From the road, it looks very uninteresting but when you get up there it’s this incredibly beautiful, huge city with the most incredible history, with awesome insight into the time in which the city existed and functioned. The first thing we came to was a Roman watchtower. From that tower you can see SO far away! On all sides, you’d be an idiot to miss an approaching army, and there was probably an extra floor before the city was destroyed. These are taken on top of the watchtower (where you come up the stairs from the bottom story of the tower, and the view from one side)…
And these are an example that will hopefully give you an idea of what it is like to walk through the streets of this ancient city! Again, I don’t think you can’t really feel the wonder unless you’re here…
Okay! So now we move on. We went through the gate into this awesome fortress (I think it was a fortress, there are so many different words that I’m wrapping my head around).
These next photos are super cool too. So most cities would have 2 churches- one that people went to, and one that nobody did. Go figure. So, this is the one where people did go. It was within a monastery, and this is the chapel part. The marble part at the front is a replica, the real thing is in a museum.
This is the other chapel, called the Nabatean chapel. This is a baptistery, which is also a replica because the real thing is in a museum. You can see that there is a little round basin on the left, which would have been for babies, and in the centre, a cross-shaped one for adults, but do you think you could fit 2 people in there? Nope. Unless you were overly creative. So we would assume that in this time period, people were baptized without a priest or elder in the water with them.
Okay this next thing is again, SUPER COOL. Everything is so cool here! These are homes built into the side of the cliff. So cool! There are little doors between rooms. I would totally live in one of these.

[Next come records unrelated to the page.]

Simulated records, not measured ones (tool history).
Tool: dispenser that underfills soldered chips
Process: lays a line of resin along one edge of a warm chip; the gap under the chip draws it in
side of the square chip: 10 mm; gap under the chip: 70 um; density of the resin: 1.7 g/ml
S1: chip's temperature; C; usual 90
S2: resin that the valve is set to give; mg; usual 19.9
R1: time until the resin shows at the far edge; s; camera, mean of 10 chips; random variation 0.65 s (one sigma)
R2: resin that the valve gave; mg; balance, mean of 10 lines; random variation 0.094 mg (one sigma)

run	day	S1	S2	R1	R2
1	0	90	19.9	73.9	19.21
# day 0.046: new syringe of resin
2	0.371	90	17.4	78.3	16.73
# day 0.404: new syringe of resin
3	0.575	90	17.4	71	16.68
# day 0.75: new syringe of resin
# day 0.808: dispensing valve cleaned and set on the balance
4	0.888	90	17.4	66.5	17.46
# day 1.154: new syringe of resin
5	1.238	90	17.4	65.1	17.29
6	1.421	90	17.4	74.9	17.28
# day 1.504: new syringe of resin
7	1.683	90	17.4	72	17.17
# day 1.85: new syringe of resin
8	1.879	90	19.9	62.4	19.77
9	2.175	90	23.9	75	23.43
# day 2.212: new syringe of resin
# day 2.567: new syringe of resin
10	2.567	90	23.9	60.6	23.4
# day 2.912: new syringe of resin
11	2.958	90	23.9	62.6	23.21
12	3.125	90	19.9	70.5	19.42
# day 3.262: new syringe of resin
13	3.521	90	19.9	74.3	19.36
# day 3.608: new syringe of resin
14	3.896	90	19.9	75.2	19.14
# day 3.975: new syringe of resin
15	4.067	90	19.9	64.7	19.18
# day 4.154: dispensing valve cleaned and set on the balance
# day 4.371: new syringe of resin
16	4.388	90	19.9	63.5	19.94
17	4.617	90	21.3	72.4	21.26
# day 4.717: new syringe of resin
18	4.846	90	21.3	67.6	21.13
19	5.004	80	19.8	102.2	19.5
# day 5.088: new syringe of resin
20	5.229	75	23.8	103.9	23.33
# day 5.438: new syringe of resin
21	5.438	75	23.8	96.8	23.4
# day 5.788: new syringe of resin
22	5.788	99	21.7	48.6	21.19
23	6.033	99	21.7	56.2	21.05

That’s all I’ll say for Avdat. This was our last site for day #1 of our field trip (yes, that means I still have 2 days to tell you about, but that can be for another day I think). We stayed at a nearby field school, which was so crazy beautiful. It is situated on the cliffs of the Negev, so our backyard for a night was the most beautiful thing I’ve ever seen! Before tea, Kimberly and I went for a walk and saw the desert, went for a walk through the bush, saw our first Ya’elim and saw the graves of Ben and Paula Ben-Gurion (first Israeli president). We ate at the cafeteria there, and after tea I ventured outside by myself and sat on the edge of the desert and watched the starts and listened to the sounds. Someone gave me advice a long time ago to sometimes just stop and breathe. So I did. I was imagining what the children of Israel heard and felt as they were wondering when God would bring them into the promised land (where we were was just inside the Southern border of the promised land). It was beautiful. I met two Christian girls as I was sitting there, and they sat down and talked to a stranger. It was a good experience that opened my eyes to something I haven’t yet encountered here: defeat, hopelessness. One of the girls was from South Africa, and the other was Israeli, and they were both speaking about how they felt no hope for Israel, and one line I will roughly quote is “I’m sick of having to know where my closest bomb shelter is, and planning everything I do around where I can be near a bomb shelter”. And another…”When I look at a class of students and know that two in that class will die defending our country, how can I feel hope?” I am glad for knowing them, because from Christian people here in Israel, I have found that they have hope in God and in His plans for Israel. This encounter called me to prayer for those who have lost hope. So, people reading this, pray! Pray for the believers here, that God will restore their hope and strength and trust in Him. Pray that they will be the light and the salt in this country. It is difficult here, with only 2% of the population being believers in Christ. I know high school girls who are the only believers in their schools. I hope that this small insight from me can resound in your hearts and that you will pray for these people 🙂 Here are photos taken from the field school…
A few of us woke up early to watch the sunrise over the desert… here is a photo of me that Kimberly secretly took of me 🙂 I like it because it kinda a little bit shows how huge the desert is! Thanks Kimberly! Andd…the sunrise over the desert.
Oh, also, I made a lot of cat friends here. There are so many cats. It’s like, as soon as I make eye contact with the cats, they come to me. So, here are some cat friends I’d like you to meet…
Okay so I’m gonna leave this here, but in the next few days I will hopefully post the next part of our field trip, it will include donkeys, camels, Jerusalem, terrorism, more rocks, more alters, the holiest of holy places, Bedouins shepherds, and prickly pears. So get excited. If you made it this far, I salute you! Much love my friends, much love!